Gilbert White Correspondence

  • Reference
      GB 133 Eng MSS 911, 1306
  • Dates of Creation
  • Name of Creator
  • Language of Material
  • Physical Description
      2 subfonds; 268 items
  • Location
      Collection available at John Rylands Library, Deansgate.

Scope and Content

Letters both to and from the Reverend Gilbert White. The first manuscript consists of a collection of letters to Gilbert White from John Mulso. The second manuscript consists of a collection of family letters written by both White and other members of his family.

These papers constitute an important source for literary and biographical studies of Gilbert White and The natural history of Selborne.

Administrative / Biographical History

The Reverend Gilbert White (1720-1793) was the author of The natural history and antiquities of Selborne. Other than the authorship of this famous work, Gilbert White's biography is unremarkable. Educated at Oxford, he entered the Church and settled down to a conventional clerical career. He held curacies at Selborne itself and in neighbouring Farringdon, but was never vicar of Selborne.

White was the archetypal eighteenth-century amateur scientist, whose undemanding clerical duties allowed him to indulge his passionate interest in all aspects of the natural world. The natural history of Selborne is little more than a collection of letters written by a country parson describing the natural history of his native parish. Yet it is the most popular book ever written on natural history. This enduring popularity may be attributed to White's unaffected style of writing, his quiet humour, the accuracy of his observations, but above all, the respect and affection with which he viewed the natural world.

While at Oriel College, Oxford, White met John Mulso (1721-1791) who was to become an enduring friend and a regular informant of events in the church and in literary circles. Mulso corresponded with White and visited Selborne on a number of occasions; in 1747 White addressed to him the first version of his most sustained poetic effort, 'An Invitation to Selborne'.

Gilbert White never married, but he had seven brothers and sisters who survived to adulthood - Thomas (1724-1797), Benjamin (1725-1794), Rebecca (1726-1771) who married Henry Woods, John (1727-1780), Francis (1728/9-1750), Anne (1731-1807) who married Thomas Barker, and Henry (1733-1788) - and over thirty nephews and nieces. Gilbert White corresponded with his family frequently.

The Earls of Stamford were related to the White family through the marriage of Rev. William Grey (1819-1872) to Harriet, daughter of Rev. Francis Henry White. Their only child was William Grey (1850-1910), who became the 9th Earl of Stamford.

Access Information

The collection is available for consultation by any accredited reader.

Acquisition Information

The correspondence was presented to the John Rylands Library by Roger, 10th Earl of Stamford, English MS 911 in 1935, English MS 1306 in 1971.
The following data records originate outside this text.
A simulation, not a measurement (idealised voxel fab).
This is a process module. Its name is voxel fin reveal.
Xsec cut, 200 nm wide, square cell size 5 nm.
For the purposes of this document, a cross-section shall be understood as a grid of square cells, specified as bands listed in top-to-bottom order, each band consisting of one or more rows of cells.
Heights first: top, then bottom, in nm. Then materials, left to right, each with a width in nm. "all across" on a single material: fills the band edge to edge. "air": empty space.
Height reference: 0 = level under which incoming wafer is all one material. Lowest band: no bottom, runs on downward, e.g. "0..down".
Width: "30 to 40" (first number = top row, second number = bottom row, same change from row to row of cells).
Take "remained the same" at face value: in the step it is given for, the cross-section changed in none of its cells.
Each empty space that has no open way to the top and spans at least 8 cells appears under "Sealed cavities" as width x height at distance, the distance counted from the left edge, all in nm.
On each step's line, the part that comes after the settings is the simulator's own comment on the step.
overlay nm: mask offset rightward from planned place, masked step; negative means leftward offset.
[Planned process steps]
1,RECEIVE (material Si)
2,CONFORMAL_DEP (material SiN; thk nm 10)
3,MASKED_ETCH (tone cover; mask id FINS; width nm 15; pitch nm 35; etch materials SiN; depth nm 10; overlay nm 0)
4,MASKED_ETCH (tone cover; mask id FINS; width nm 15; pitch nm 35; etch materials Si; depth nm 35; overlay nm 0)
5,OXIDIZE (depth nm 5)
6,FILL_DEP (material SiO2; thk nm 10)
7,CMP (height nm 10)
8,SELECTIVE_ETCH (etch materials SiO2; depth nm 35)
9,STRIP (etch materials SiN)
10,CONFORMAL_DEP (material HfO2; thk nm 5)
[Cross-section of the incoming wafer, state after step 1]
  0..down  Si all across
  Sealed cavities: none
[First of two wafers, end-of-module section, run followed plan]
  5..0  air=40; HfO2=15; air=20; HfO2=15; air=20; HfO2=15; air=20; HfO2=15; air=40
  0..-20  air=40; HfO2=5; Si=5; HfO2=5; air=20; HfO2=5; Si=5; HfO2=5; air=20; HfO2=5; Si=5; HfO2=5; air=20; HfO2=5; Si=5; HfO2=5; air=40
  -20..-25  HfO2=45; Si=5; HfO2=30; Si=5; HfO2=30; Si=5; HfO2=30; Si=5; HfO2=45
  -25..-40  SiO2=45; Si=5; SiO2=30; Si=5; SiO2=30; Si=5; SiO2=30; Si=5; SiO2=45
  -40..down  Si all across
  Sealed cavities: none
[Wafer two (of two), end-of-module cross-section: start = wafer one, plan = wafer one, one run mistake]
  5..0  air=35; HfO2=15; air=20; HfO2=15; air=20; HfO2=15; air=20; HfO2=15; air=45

Description compiled by Henry Sullivan and Jo Klett, project archivists.

Other Finding Aids

English MS 911 is catalogued in the Hand-List of Additions to the Collection of English Manuscripts in the John Rylands Library, 1937-1951; English MS 1306 is catalogued in the Hand-List of Additions to the Collection of English Manuscripts in the John Rylands University Library of Manchester, 1952-1970.

Separated Material

Other papers of Gilbert White and his family (1719-1901), also collected by the 9th and 10th Earls of Stamford, can be found in the the Grey (Stamford) of Dunham Massey Papers (ref.: GB 133 EGR5). Other subfonds in the Grey Papers also contain material related to Gilbert White, in particular a newspaper cuttings book compiled by the 9th Earl of Stamford, containing cuttings relating to events held in 1893 to commemorate the centenary of Gilbert White's death and to the bicentenary of the naturalist in 1920 (ref.: GB 133 EGR13/46).

Custodial History

The letters bound together in English MS 911 came into the possession of John White the publisher, a nephew of the naturalist, and passed from him to his son the Rev. John Tahourdin White, DD, on whose death (1893) they became the property of the 9th Earl of Stamford, a descendant of Gilbert White's youngest brother Henry. The letters then passed by descent to the 10th Earl of Stamford, who gave them to the John Rylands Library.

The letters contained in English MS 1306 may have been collected by Rev. Edmund White (1758-1838) and by his son-in-law James Field. Field's papers passed to his son Edmund, who bequeathed thirty-six Gilbert White autograph letters to William Grey, 9th Earl of Stamford, in 1901, together with other White memorabilia including portraits, a carved oak stool, a court sword, eight volumes of books and a silver wine taster.

The 9th and 10th Earls of Stamford may have acquired other White papers separately, some possibly from Rashleigh Holt-White, Gilbert White's biographer.

Related Material

For a full list of records relating to Gilbert White and the White family held in other repositories, see Paul G.M. Foster, Gilbert White and his records: a scientific biography (London: Croom Helm, 1988), pp. 222-4.


For English MS 911 see The letters to Gilbert White of Selborne : from his intimate friend and contemporary the Rev. John Mulso, edited with notes and introduction by Rashleigh Holt-White (London: R.H. Porter, [1907]).

For English MS 1306 see Thomas Bell (ed.), Gilbert White, The natural history and antiquities of Selborne (London: John Van Voorst, 1877), and Rashleigh Holt-White, The life and letters of Gilbert White of Selborne, 2 vols (London: John Murray, 1901).